Factor Language Blog

Working on a Factor web framework

Monday, October 16, 2006

Factor has some components of a web framework already:

  • contrib/httpd - basic request processing
  • contrib/embedded - reads a file, evaluates Factor code between <% and %>, and dumps the result
  • contrib/xml

I’m working on a web framework named Furnace which builds on these components and adds features to help construct typical CRUD web applications. It is located in contrib/furnace and is almost non-existent at this point, but my goals are to have it do the following:

  • Action processing, forwarding
  • Form validation
  • HTML component management
  • Templating

I still haven’t decided how templating will work in the end:

  • Right now I’m using contrib/embedded because it is simple and the code is there
  • Pure-HTML templates marked up with ‘id’ attributes (like Wicket)
  • XML templates, mixing HTML with custom Factor tags but no Factor code

The last two approaches have potential to be cleaner, because right now the contrib/embedded templates feel boilerplate-ish:

<tr><th>Paste by:</th><td><% "author" get write %></td></tr>
<tr><th>Channel:</th><td><% "channel" get write %></td></tr>
<tr><th>Created:</th><td><% "date" get write %></td></tr>

I think some custom tag, or “id” attributes on the <td> tags would be prettier.

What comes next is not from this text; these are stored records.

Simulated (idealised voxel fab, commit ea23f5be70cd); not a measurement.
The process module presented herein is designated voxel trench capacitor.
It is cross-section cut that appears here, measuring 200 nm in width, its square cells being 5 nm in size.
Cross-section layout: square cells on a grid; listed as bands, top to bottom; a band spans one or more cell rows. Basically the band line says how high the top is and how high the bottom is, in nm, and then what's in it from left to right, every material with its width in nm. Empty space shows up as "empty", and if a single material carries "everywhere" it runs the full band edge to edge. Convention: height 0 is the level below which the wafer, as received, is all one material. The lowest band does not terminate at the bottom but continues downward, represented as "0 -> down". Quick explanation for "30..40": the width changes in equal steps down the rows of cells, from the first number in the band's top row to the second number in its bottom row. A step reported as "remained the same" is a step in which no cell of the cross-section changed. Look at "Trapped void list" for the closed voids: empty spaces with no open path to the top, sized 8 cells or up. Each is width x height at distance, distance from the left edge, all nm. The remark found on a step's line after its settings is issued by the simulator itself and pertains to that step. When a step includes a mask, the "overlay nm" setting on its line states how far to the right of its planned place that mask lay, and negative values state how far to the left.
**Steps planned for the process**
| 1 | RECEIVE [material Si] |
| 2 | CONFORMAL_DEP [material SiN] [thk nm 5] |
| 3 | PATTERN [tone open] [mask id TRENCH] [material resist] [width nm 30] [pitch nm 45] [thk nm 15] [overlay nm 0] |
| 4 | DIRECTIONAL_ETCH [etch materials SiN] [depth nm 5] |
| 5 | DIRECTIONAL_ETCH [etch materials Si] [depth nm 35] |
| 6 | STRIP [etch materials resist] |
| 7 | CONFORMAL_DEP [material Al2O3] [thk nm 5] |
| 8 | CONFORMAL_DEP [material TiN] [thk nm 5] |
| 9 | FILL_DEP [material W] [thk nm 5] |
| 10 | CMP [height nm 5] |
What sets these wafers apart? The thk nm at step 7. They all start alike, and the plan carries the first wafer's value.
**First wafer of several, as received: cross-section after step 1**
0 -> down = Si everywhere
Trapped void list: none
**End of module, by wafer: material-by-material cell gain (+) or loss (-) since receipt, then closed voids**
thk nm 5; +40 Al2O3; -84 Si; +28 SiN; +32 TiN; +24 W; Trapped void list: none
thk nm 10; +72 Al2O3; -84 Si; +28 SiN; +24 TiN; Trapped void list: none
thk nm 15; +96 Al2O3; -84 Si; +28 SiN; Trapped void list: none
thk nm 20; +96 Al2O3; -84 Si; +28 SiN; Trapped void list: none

So far the example web app I’ve been building in parallel with the framework is a pastebin. Once the framework has enough features to make the pastebin support all the necessary features (navigation, validation, etc) with pleasing and simple code, I want to build a wiki and blog, and then eat my own dog food, using Factor to host this web log. I expect these CRUD-style web apps to be trivial to build once the framework is done.

Note that I haven’t said anything about persistence yet. For a pastebin, a global variable holding a list of tuples is enough, but obviously for a wiki or weblog this is horribly insufficient. We have code in contrib for interfacing with PostgreSQL and SQLite, Chris Double has a simple O/R mapper that maps Factor tuples to SQLite table rows, and Doug Coleman has expressed interest in extending this to a more general O/R mapper. Pending some kind of miracle whereby an object database written in Factor suddenly appears, the preferred method of persistence in Furnace will be an SQL database together with an O/R mapper.

I plan on integrating Chris Double’s work on continuation-based control flow, however the standard “REST” style will be preferred in most cases. Chris Double has also been working on a Factor library for writing web applications using the Comet style. I know very little about JavaScript, but integrating this with Furnace, along with other client-side features such as validation and completion would be nice.